Saturday, December 11, 2010

Bokeh Experiments - How To

Seasons greetings everyone.

After my earlier post of Instant miniature studio many had left comments saying it was useful. Thanks for your comments and feedback. With Christmas and the new year aproaching, here is an interesting walk through to make your photographs more interesting this season. This time we are going to play around with the bokeh.

Its fairly simple to get a bokeh like the below one. You need to keep the lens in a low aperture like f/1.8 and with some back ground light. 


But what do to when you want to make it more interesting like the one below? 

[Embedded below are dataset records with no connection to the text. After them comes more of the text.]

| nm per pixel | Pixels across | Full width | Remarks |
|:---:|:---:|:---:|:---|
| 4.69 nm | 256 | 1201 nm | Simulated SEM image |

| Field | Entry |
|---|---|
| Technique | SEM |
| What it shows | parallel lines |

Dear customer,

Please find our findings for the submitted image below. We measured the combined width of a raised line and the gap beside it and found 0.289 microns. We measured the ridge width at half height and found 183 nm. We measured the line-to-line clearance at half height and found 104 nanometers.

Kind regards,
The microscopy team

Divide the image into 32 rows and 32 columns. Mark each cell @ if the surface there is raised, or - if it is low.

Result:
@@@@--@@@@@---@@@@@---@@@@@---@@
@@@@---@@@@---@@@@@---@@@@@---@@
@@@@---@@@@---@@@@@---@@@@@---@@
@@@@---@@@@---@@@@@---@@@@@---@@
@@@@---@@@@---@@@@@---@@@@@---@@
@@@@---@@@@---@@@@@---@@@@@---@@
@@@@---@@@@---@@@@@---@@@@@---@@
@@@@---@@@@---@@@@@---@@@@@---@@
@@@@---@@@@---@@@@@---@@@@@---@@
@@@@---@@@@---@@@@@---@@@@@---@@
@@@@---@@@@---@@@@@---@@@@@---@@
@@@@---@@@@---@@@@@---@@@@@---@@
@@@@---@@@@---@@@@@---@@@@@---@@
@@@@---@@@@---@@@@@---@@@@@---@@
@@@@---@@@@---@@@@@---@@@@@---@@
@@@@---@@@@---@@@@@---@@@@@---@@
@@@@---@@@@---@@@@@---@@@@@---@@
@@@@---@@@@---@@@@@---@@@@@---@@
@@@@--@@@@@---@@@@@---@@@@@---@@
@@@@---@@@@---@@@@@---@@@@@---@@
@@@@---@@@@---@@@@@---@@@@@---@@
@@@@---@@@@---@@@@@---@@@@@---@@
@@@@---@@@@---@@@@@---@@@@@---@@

Here is how to do it. You can easily try it at home. You will need:
1. Camera and a low aperture lens (50 mm f/1.8)
2. Chart paper, preferably black.
3. Compass and Scale.
4. Paper cutting knife and scissors. 


Measure the diameter of your lens or simply go with the measurement of your filter that you got for the lens. Use that measurement to make circular rings in the chart paper using the compass and scissors. Make sure the ring exactly fits in the lens (one would need to remove any lens filters attached, for this experiment). Now draw shapes(hearts, square, clove, anything) in the center of the circular paper ring and make sure the shapes are exactly at the center. Use the paper cutting knife to cut out the shape that was drawn.


Now it's almost done, fit the circular rings in front of your lens and start clicking. Enjoy the custom bokeh shapes. 

Technical mumbo-jumbo or How It Actually works:
Technically the shape of the bokeh is controlled by the shape of the aperture. Ideally the aperture is made of multiple blades to form a near circular shape. As the number of blades differ from lens to lens, by keeping a high f-number like f/5.6 the bokeh produced might be polygon in shape. Here since the light entering the lens is controlled by a custom shape which overrides the default circular ring of the aperture, it gives the bokeh a custom shape. This said, it is left to each one's creativity to decide the shape and the kind of picture to use these techniques on. 



P.S. It was fun to use the compass after eight years, last I used it was in the Engineering drawing class in the first semester of college.